Do aggregations impact examined:returned ratio? Should they?

Kevin_Rathgeber · January 20, 2022, 4:39pm

For example, if I write an aggregation to query some collection, and then average a specific field, it would technically only return 1 document, but could look at N number of objects. Would that examined:returned ratio be N all the time then?

Paulo_David · April 28, 2022, 3:04pm

I have the similar case, where I have and aggregation and use group to get the values of the month of a date range. This is more unpredictable, but it’s very similar to your situation.
We need something more specific to evaluate the performance of aggregations, the current one isn’t very accurate for this case.

Jason_Tran · April 29, 2022, 3:58am

Hi @Kevin_Rathgeber and @Paulo_David,

Would that examined:returned ratio be N all the time then?

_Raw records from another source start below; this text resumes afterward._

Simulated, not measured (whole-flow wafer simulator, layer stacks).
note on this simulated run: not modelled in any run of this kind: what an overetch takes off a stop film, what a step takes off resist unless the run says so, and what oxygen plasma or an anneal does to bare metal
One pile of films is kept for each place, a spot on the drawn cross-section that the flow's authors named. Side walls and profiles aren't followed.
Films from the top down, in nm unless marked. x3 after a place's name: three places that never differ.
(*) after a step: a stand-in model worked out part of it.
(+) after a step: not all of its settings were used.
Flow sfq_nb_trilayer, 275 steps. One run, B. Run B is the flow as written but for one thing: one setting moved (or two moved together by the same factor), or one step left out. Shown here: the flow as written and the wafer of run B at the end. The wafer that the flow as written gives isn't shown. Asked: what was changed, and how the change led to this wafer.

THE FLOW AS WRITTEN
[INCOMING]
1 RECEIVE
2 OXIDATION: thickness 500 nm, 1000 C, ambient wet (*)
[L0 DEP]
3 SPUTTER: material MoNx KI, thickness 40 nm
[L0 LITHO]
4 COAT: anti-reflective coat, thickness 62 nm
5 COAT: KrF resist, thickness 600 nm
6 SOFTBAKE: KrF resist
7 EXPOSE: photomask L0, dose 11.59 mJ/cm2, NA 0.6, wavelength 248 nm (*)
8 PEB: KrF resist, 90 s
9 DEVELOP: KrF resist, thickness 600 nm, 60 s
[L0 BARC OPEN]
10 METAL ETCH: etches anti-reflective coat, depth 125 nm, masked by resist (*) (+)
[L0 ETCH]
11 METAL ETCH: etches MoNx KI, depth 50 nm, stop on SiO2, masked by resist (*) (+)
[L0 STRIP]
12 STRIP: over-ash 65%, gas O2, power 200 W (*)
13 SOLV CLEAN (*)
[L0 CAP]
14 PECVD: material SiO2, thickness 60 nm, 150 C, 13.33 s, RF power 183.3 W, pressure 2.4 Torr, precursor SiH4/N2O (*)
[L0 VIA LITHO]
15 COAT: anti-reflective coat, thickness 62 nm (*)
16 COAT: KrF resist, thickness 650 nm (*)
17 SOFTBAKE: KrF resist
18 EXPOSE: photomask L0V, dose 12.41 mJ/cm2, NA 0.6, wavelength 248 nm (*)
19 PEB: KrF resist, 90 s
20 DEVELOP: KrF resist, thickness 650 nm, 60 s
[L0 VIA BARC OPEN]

5 sample documents in my test environment:

numberdb> db.numbercoll.find()
[
  { _id: ObjectId("626b4cbb5d078c11bef0fc23"), a: 1 },
  { _id: ObjectId("626b4cbd5d078c11bef0fc24"), a: 2 },
  { _id: ObjectId("626b4cbe5d078c11bef0fc25"), a: 3 },
  { _id: ObjectId("626b4cc15d078c11bef0fc26"), a: 4 },
  { _id: ObjectId("626b4cc25d078c11bef0fc27"), a: 5 }
]

Performing an aggregation to get the average value of a for all documents:

numberdb> db.numbercoll.aggregate({$group:{_id:null,aAverage:{"$avg":"$a"}}})
[ { _id: null, aAverage: 3 } ]

Running a db.collection.explain("executionStats").aggregate(...) on the above aggregation. The execution stats output is as follows:

        executionStats: {
          executionSuccess: true,
          nReturned: 5,
          executionTimeMillis: 0,
          totalKeysExamined: 0,
          totalDocsExamined: 5,
          executionStages: {
            stage: 'PROJECTION_SIMPLE',
            nReturned: 5,
            executionTimeMillisEstimate: 0,
            works: 7,
            advanced: 5,
            needTime: 1,
            needYield: 0,
            saveState: 1,
            restoreState: 1,
            isEOF: 1,
            transformBy: { a: 1, _id: 0 },
            inputStage: {
              stage: 'COLLSCAN',
              nReturned: 5,
              executionTimeMillisEstimate: 0,
              works: 7,
              advanced: 5,
              needTime: 1,
              needYield: 0,
              saveState: 1,
              restoreState: 1,
              isEOF: 1,
              direction: 'forward',
              docsExamined: 5
            }
          }
        }

As you can see from the above data, only a singular document is returned in the shell output when running the aggregation to display the average a value as 3. However, based off the execution stats output, we can see that multiple documents were needed to be examined and processed to determine this average. More specifically:
nReturned: 5 (Number of documents that match the query condition)
totalDocsExamined: 5 (Number of documents examined during query execution)

Would that examined:returned ratio be N all the time then?

I believe it may depend on what you mean by “examined” and “returned” here. As you can see from the above, totalDocsExamined is 5 and nReturned is 5 (ratio of 5:5) but the output of the aggregation is a single document. If you are referring to the totalDocsExamined to the single output document of the aggregation, then it would be N for this aggregation example.

We need something more specific to evaluate the performance of aggregations, the current one isn’t very accurate for this case.

Does the above example provide any help or insight for your use case? If not, it may be best to create a new topic with more information such as:

The aggregation being run
The use case
The issue with performance you’re encountering
MongoDB version

Depending on your pipeline, you may be able to create indexes for a covered query to avoid document fetches.

Regards,
Jason